Posted: Dec 10, 2017 4:15 pm
by Matthew Shute
SpeedOfSound wrote:You get a lot of shit here and sometimes our fellows don't notice when you have come up with something worthy.


If only you could have the final say on what's "worthy" around here, eh, SoS? ;) I doubt that a selfless hive-consciousness is ever supposed to work like that, on paper at least. In practice, when it comes to humans, someone usually decides that the proles are less a hive and more a herd or a flock in need of a shepherd. Surreptitious, I guess borrowing from E. O. Wilson, points out: we're not ants, and whenever humans try to act like ants, it's not long before the cracks start to show in the veneer. Ants themselves might seem a relatively "selfless" bunch, an individual ant not counting for much on its own; but you might also reflect that, if there's a lack of self-identification among ants, this isn't accompanied any lack of brutal ant-conflict, so jamest's "rot" remains. What's the next ontological error, then? Nest identification?

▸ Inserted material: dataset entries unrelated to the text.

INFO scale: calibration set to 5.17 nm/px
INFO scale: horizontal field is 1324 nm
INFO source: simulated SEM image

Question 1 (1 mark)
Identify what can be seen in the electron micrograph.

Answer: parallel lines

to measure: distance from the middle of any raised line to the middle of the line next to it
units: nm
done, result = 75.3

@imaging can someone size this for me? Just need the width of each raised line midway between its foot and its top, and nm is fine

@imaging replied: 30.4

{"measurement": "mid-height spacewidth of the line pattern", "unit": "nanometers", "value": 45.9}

You recently got through telling BWE that an unmet demand to delineate the boundaries of trees doesn't abolish trees: you can still identify a tree when you see one. But now you seem to think that jamest has addressed some profound error, or one that was worth addressing, since he's noticed that if you open someone's head you won't find a little homunculus in there, pulling levers. SoS's brain thinking about SoS's brain, and the way it is distinct from, say, jamest's brain: this will necessarily involve a bit of self-identification on the part of SoS's brain, will it not?